The growth of the motor business in caused Lewis to separate its Cycle and Motor businesses. While the cycle business took over the entire Gawler Place premises, the motor business moved into the purpose-built Motor House erected in 1904 on the western side of Victoria Square. At the Spring Show in early September 1904, visitors were urged to visit the display of cars at the recently-establish showroom on Victoria Square. "The motor house is well worthy of a visit by anyone interested."
The Motor House nestled between two substantial buildings: it abutted the three-storey Mercantile Chambers to the north, and was separated from the the impressive Government Offices (now known as the Torrens Building) to the south by a narrow laneway. The inside of the Motor House, and its outlook onto the treed square, is the subject of photograph 07 of the Lewis Album.
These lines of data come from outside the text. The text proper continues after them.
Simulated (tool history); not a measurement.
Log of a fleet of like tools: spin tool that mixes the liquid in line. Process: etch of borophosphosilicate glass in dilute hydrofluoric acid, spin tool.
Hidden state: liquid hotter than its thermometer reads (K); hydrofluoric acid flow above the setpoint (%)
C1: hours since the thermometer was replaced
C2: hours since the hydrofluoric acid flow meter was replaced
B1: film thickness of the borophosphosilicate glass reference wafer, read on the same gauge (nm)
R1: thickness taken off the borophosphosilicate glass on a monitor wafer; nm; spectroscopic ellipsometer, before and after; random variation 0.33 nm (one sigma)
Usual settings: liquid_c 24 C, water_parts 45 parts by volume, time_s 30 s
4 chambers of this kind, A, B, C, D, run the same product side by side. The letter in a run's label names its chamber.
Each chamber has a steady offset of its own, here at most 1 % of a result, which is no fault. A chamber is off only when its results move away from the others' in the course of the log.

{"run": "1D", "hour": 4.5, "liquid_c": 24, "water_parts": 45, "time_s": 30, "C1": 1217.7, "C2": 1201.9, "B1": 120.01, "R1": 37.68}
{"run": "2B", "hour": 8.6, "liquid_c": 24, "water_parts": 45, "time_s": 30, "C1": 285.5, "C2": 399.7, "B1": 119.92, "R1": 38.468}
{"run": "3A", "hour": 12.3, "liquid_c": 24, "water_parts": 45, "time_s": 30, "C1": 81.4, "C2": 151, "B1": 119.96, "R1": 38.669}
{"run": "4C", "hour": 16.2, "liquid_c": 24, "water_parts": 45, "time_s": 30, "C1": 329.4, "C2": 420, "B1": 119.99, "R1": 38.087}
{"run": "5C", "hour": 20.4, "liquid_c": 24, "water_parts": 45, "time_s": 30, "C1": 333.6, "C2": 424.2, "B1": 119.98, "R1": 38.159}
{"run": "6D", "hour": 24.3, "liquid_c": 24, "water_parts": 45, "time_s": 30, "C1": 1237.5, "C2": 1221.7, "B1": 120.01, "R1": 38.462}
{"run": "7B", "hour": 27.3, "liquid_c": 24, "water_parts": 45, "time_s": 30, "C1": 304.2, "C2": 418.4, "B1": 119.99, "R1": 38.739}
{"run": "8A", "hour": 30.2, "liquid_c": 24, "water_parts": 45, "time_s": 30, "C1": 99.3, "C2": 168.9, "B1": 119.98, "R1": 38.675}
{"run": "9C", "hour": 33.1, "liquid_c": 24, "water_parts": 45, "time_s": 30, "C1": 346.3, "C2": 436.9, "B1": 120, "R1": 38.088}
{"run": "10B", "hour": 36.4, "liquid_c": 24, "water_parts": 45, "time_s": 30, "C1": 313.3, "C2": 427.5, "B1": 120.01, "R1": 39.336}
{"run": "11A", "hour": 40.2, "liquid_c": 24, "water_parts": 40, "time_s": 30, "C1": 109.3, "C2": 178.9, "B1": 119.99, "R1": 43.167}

The Motor House proper was a showroom for cars and motorcycles. The motor engineering aspects of the business were carried out in a new workshop located behind the Motor House, separated from it by narrow Molton Street. Had the photographer rotated his camera through 180 degrees on the tripod, he would most likely have looked out through the back doors of the Motor House, across Molton Street, and into the white garage with a view much like that in photograph 05.
Photograph B 7125 in the State Library collection shows a view looking south down Molton Street, with the rear of the Motor House just visible at the far end.
Despite its high-profile location, the Motor House lasted just a little over five years at this site before relocating to a much larger building - still named the Motor House - on Gawler Place South. A Lewis printed receipt used in the early teens listed both addresses, but the Victoria Square address disappeared from Lewis advertising in early 1910 so if the two buildings did overlap it was not for very long.
The State Library of South Australia holds a photograph (B 15680) taken in October 1964, showing the Motor House building immediately before its demolition. Other than some modifications to the veranda, the building appears little changed from its 1904 form.